HTN Communications, better known as Hughes Television Network (HTN) and formerly Sports Network, was an American television network created by Richard Eugene Bailey. The company is now in the business of providing video and audio services to sports networks.
It never lived up to its dream of being the nation's fourth television network, following the demise of the DuMont Television Network. HTN limited itself to broadcasting sports events, including the Stanley Cup Final, PBA Bowling and special programming, including the Muppets special The Frog Prince, and provided facilities links to a loose network of stations, who were usually independents or affiliates of ABC, CBS, or NBC.
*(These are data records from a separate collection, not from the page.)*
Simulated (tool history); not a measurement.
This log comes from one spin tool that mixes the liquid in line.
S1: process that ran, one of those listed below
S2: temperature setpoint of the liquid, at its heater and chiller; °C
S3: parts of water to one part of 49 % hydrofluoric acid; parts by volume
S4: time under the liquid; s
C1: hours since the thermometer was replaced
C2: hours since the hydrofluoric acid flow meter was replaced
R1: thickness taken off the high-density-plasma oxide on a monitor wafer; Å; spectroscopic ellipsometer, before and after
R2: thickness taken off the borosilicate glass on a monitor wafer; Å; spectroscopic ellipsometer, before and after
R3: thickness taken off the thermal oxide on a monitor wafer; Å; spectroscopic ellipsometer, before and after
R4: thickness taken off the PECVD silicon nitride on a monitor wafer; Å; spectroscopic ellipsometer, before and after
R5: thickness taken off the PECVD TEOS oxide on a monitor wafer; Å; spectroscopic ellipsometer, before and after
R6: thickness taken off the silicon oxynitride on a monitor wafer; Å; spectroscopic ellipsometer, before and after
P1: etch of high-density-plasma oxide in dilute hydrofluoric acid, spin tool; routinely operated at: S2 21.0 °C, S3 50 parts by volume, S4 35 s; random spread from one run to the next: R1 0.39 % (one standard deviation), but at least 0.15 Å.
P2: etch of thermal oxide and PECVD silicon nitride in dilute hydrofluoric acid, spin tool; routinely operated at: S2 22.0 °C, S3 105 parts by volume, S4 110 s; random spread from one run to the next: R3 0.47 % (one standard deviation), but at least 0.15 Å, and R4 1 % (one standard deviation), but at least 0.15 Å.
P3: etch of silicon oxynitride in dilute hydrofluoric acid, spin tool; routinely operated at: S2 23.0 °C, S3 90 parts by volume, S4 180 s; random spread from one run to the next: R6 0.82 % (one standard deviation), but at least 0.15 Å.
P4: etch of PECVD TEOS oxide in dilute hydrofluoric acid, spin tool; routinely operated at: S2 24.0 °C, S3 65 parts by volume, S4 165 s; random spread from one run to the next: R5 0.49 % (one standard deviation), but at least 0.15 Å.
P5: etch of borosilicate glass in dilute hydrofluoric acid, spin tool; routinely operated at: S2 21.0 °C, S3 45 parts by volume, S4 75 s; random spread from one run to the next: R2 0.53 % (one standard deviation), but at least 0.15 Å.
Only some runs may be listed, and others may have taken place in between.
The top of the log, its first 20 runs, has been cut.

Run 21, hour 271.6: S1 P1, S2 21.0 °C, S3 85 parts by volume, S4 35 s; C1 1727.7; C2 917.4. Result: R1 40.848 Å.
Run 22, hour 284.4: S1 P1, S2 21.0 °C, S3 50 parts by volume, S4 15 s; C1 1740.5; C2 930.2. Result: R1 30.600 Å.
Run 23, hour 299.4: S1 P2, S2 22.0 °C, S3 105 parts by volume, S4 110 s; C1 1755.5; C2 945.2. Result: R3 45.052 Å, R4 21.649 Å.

In 2013, HTN Communications merged with The Switch.
History
Sports Network Incorporated
Originally working as chief network coordinator at ABC in 1954, Richard Eugene Bailey conceived of a cost-effective means of broadcasting away Major League Baseball games to their home cities. The idea came from the BBDO advertising agency, who appealed to Bailey on behalf of advertisers, Schaefer Beer and Lucky Strike cigarettes, to save money on their broadcast of Brooklyn Dodgers games; Bailey came up with the concept of "streamlining transmission operations." This innovation for covering away games became the basis for the Sports Network.
Bailey capitalized his company with $1,000. In December 1956, Bailey met with sponsors, ad agencies and the baseball teams' representatives at Chicago's Hotel Knickerbocker to get SNI off the ground. In 1956, the first operational year, the network had 300 television and 1,200 radio broadcasts of major league baseball games.
On a staggered schedule in May 1971, The Frog Prince was shown on HTN with 150 stations including WCBS-TV and sponsored by RJR Foods. After the planned network's launch was scuttled in 1978, Paramount sold HTN to Madison Square Garden in 1979. In 1986, Joseph M. Cohen, a Madison Square Garden executive, led an investment group in purchasing HTN from Madison Square Garden. IDB Communications purchased the company in 1989.
In March, 1991, HTN purchased fiber optic transmission services from Vyvx NVN to supplement its existing satellite network. In 1995, HTN was purchased by Globecast.